Heroine Smugglers and Aroused Geese

Now that two of my books have been published and a third is on the way, (Second Wind Publishing will be releasing Daughter Am I in August) I don’t feel I have the right to complain about anything — I’ve achieved something that many people only dream of. But I’m going to complain anyway. Or at least state my truth very emphatically. I do not like to proof my books. By the time I get to the proofing/copyediting stage, I have written, rewritten, and edited the manuscript so many times that I find it almost impossible to focus on what is there rather than what I think is there. I also have a little voice in the back of my head whispering that if the story is riveting, if the writing is good, if the characters are real and sympathetic, a mistake or two doesn’t matter.

Perhaps not, but . . .

The other day I was reading a book by an established author, and I came across this line: They were heroine smugglers. Um . . . yeah. Can’t you just see it? Men in enveloping black capes carting dozens of young women in antebellum costumes over the border during the dark of night. Of course, if the heroines were true heroines, they would have heroically rescued themselves, in which case they would not be smuggled, hence there could be no heroine smugglers.
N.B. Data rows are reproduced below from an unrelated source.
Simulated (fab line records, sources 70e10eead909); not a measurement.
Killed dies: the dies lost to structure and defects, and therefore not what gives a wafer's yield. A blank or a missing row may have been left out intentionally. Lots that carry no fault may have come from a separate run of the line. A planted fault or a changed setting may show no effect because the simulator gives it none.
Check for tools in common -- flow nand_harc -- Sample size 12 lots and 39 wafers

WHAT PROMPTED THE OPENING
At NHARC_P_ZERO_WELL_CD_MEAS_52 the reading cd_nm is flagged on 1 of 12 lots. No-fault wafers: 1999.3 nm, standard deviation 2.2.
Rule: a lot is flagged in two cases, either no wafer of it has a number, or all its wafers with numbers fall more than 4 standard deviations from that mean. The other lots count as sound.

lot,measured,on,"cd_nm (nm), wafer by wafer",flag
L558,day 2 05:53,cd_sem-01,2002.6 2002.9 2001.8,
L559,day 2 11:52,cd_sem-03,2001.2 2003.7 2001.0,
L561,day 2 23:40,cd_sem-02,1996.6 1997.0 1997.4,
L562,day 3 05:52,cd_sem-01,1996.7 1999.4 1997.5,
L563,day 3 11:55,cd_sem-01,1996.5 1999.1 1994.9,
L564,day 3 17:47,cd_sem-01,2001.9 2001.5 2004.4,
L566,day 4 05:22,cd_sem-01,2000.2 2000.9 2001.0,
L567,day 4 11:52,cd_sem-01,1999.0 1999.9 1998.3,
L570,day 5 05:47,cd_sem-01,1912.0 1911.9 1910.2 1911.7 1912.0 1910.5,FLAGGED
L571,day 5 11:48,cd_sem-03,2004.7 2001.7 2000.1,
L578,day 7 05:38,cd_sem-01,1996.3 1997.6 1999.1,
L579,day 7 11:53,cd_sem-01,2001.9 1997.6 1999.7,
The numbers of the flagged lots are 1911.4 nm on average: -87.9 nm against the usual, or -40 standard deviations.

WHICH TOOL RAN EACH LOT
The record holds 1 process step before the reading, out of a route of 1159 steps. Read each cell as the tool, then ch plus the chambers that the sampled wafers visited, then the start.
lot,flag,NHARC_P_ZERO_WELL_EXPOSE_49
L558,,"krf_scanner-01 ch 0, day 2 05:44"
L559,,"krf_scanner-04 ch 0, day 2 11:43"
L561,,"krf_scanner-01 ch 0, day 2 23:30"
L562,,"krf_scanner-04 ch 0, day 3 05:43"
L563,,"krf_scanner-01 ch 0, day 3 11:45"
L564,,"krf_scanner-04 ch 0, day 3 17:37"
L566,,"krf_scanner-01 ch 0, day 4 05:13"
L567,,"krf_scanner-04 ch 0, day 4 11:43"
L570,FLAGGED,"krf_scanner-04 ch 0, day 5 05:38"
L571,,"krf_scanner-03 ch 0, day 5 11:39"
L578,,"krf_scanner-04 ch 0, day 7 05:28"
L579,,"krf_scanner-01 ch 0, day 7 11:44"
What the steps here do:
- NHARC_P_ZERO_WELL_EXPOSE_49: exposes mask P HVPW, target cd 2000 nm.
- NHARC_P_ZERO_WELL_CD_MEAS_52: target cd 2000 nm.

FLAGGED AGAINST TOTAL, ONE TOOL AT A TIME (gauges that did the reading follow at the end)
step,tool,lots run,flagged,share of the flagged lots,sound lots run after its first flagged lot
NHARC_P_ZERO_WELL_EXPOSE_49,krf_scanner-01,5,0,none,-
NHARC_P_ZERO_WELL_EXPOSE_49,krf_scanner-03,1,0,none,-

I admit that I’m being silly, but the point is that a mistake or two does matter. (At least one slipped by me in More Deaths Than One, but it is truly difficult to spot and I intend to get it corrected.) So I will grit my teeth, gird my loins, clench my jaw, prepare for battle, and finish proofing Daughter Am I.

For those of you who are going through the same torment, or will be going through it, here are a few tips that I’ve gleaned along the way:

Go slowly and carefully. Use a ruler or your fingers to mark the lines of print and to keep your gaze from sliding down the page. Check to see that hyphenated words at the end of the line are hyphenated properly. You might also try working from back to front like many professional copyeditors do to keep from getting involved in the story, which, surprisingly, does happen even when it’s your book that you’ve read and reread a hundred times.

Feel free to add your own tips to my list. I’ll be glad of any suggestions to make sure I don’t end up with heroine smugglers or aroused geese. Yep, aroused geese was another phrase in the same book. It might be grammatically correct, but idiomatically . . . let’s just say I don’t even want to know what those geese were up to.

Pat Bertram is the author of More Deaths Than One and A Spark of Heavenly Fire, available from Second Wind Publishing.


Filed under books, Pat Bertram, writing

5 responses to “Heroine Smugglers and Aroused Geese

  1. mickeyhoffman

    When I was a typesetter the general wisdom was to never proof your own stuff. I have had the same problems as you described reading my own writings. I am also amazed at how many mistakes I find these days in books I just purchased for 30 bucks, books written by established authors. There used to be “professional” proofreaders who were hired just to sit there and proofread all day. Even Moore Business Forms had a guy like that, pouring over the teeny teeny type with a magnifying glass. How I hated him! Now I wish I could send him my copy!

  2. Thanks for the advice. I find reading aloud helps too, slows me down I guess.

  3. One thing you can do is change how the story looks.

    IF you are used to writing on the computer, print out the pages, change the font size, the spacing, something to rouse you from the way you normally view your work.

    Lucynda Storey

  4. your post actually reminds me of a little story I wrote called A Rebel Heroine.
    A look into the story from a different direction,specifically from the heroine point..
    I ended the story with this :
    As a result, our heroine, already annoyed by all the pressure, walked out the back door taking the backstairs out of the story and slamming the door in the author’s face on her way out!

  5. christinehusom

    I have proofed my own stuff endlessly and still find errors, or things I’d change. It’s a challenge! And it’s amazing when I find errors in books from the “big houses.”